With macro, we can learn how the economy impacts our lives. The economy is like a train with many cars. Each car might be very different but when the train goes forward all the cars go forward. We might not be able to touch the national economy but we can try to improve its outcomes. At the heart of macro is something called GDP. GDP is not a tangible thing. It is an idea. It is defined as the nation’s output of goods and services. Think of a huge pile of goods and services and that is what GDP measures for given quarter or year. 

Every nation produces tangible goods like autos and JD. Every nation produces services that disappear the second you consume them, like when the Uber pulls away or the bartender moves on to serve another customer. Your drive in an Uber's Prius is over the second you step out. Okay, you might have a nice memory. In the bartender case you do have a lovely Old Fashioned but that drink is a good. The act of the bartender delivering it was the service.

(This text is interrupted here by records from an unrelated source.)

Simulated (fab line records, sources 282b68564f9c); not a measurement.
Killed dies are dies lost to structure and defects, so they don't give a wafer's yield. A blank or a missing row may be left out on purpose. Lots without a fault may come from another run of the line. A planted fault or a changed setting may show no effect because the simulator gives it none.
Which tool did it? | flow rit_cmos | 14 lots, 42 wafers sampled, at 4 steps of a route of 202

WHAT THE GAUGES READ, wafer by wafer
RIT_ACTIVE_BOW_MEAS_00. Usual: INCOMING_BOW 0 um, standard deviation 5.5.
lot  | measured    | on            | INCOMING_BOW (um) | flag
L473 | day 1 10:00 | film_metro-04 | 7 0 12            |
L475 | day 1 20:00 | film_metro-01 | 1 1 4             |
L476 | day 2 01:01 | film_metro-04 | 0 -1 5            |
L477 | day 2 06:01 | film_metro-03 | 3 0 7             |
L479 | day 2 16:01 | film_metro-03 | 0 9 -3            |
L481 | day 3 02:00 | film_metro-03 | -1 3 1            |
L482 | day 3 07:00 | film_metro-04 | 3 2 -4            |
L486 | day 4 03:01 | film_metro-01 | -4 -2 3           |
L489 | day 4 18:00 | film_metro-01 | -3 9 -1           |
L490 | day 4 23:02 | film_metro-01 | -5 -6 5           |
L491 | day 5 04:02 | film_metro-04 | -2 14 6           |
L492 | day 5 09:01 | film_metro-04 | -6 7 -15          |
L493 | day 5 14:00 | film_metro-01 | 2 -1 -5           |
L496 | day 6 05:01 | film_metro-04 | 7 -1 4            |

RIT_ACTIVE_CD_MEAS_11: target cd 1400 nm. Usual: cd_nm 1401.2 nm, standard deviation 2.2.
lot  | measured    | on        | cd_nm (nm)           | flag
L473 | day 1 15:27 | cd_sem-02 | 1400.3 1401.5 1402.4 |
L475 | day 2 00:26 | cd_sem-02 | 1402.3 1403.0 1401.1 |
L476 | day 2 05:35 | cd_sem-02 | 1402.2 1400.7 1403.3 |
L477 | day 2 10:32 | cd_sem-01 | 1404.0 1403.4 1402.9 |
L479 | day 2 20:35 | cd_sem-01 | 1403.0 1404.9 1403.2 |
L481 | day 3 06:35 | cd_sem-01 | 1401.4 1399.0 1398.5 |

In 2016 the US produced about $18.6 trillion dollars of goods and services. That's quite a pile! Can you touch that $18.6 trillion? No! You personally bought parts of that amount but the “whole enchilada” is the macro concept. GDP is like a basketball team. We cheer for it. Go GDP! Sure we have favorite players, but it is the team that we focus on year after year. In that sense, a basketball team is definitely not a tangible you can touch. It is a concept (and to many people, a very important one).

When GDP falls in a year, we call that a recession. We frown during a recession because we get less goods and services – and we dislike the fact that many people lose jobs as part of the contraction in output. We smile when GDP rises, and we clap when it rises faster than normal. Just as a basketball coach is expected to produce good results for the team, we expect our government leaders to create the right policies for growth of GDP. And like basketball coaches, even the best leaders win some and lose some. No one is a winner all the time.
  
I am just about down to the ice cubes. But I think I am almost finished. Macro is a science and as such is supposed to help us improve our lives. Macro uses concepts that are not always tangible but which are developed to help us think more productively about how to improve the nation’s economy. Macro devises policies and sometimes they succeed and sometimes they don’t. But like the meteorologist who missed the exact speed and location of a hurricane that came on land near Sanibel Island, the macroeconomist is constantly evaluating our macroeconomic science and policies with an eye toward learning from one’s mistakes.

Finally – since macro is about a whole nation – it is not about you or me specifically. Macro is not about Hoosiers versus Coloradans. Macro is not about workers versus owners. Macro is not about girls versus boys. Macro is not about JD or corn or oak barrels. Macro is not really about the rich versus the poor. The field of economics has categories to investigate each of those things, but macro tries to focus on the whole economy of a nation. When macro policy starts trying to be everything to everyone, it always fails at doing the one thing it is intended for – helping the economy to grow more so we all have jobs and more goods and services to play with!

7 comments:

  1. Replies
    1. Your diploma and lottery check are in the mail.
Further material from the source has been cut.